Does anyone have any advice for me on how to get rid of (as in destroy totally) the fern that we know in South Africa as the 'sword fern' - it is a classified invasive species here and is all over my property. The veggie garden is thriving and everything else is going well, but the FERN - which manages to kill absolutely anything else around it - remains! I have been told by some local people here that covering with black plastic only makes the problem worse, gives them a boost for goodness sakes! The big problem is that I HAVE to get rid of it before the authorities come round with their poisons. I'm thinking the only way is boiling water and just intensive labour of manually pulling them out (but we are talking a seriously large area here). I also believe the salt water option will also be counter productive in the long run as I obviously would like to plant food and insect attracting plants once the wretched fern has gone. One other question....what, when I have removed the plants and all their horrible little bits, should I do with it? How safe is it to put on the compost heap?
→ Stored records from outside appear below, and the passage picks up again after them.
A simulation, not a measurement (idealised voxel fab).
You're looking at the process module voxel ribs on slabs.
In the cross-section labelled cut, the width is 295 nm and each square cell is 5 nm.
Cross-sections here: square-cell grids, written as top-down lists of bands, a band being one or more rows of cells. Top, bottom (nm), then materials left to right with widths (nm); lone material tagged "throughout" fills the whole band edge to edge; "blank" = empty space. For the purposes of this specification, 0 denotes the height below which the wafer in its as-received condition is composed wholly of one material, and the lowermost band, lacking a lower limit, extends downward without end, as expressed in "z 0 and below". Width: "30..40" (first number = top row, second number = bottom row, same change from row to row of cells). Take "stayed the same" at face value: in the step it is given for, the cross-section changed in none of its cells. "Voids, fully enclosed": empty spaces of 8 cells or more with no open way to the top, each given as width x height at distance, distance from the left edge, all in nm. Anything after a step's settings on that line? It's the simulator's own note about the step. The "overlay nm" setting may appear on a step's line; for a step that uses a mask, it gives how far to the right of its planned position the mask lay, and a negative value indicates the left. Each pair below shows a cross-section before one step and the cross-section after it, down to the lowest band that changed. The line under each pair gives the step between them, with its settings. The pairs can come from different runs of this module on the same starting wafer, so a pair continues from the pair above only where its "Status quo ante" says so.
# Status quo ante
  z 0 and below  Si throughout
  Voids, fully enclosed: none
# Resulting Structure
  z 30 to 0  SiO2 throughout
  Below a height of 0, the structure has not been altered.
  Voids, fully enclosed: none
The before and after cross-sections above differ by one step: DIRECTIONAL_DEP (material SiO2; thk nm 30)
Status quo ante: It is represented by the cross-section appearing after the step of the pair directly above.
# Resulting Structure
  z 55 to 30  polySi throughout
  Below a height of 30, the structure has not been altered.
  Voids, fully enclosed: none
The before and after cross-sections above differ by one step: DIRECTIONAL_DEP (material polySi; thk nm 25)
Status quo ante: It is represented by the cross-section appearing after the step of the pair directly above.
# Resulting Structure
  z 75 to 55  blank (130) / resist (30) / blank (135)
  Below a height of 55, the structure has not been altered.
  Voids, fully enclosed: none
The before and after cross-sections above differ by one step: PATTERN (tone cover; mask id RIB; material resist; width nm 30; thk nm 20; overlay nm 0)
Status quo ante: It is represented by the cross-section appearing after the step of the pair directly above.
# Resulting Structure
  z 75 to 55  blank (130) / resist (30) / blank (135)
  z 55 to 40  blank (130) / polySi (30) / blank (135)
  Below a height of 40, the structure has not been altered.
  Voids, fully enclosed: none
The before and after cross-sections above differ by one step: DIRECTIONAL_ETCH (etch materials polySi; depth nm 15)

I am just guessing, I live in the USA and have no experience with this fern.
But I cleared a terrible infestation of invasive thistle many years ago by kicking and spraying each thistle with distilled white vinegar. The kicking was not just frustration, the vinegar worked better when sprayed on damaged plant material. It worked well. It works best in full sun. Don’t try this if it is about to rain.
This is a LABOR INTENSIVE way of doing it. I enlisted other family members to help. But we cleared 20 acres of it.
I would suggest doing a small test. You should know if it will work within hours - it will shrivel up and turn black.
Things only thrive when there is something the soil has excessive amounts of, or lacks.
For instance here we have smooth bedstraw which thrives in highly acidic soil. To get rid of it, a person just needs to get the PH level up with lime. Here Smooth Bedstraw came when the only limestone plant in New England, decided they would no longer sell lime for agricultural farms. When the PH level dropped, stressed the other grasses in the sward, Smooth Bedstraw came in!
In one of my fields I had a problem with milkweed, but that thrives when potash is low. A decent amount of potash got rid of all of it...in a weeks time!
I have successfully used sheep to graze-out poison ivy (their favorite food), as well as raspberries.
I would think there is something African Fern really likes, and just change it so that other species can compete with it.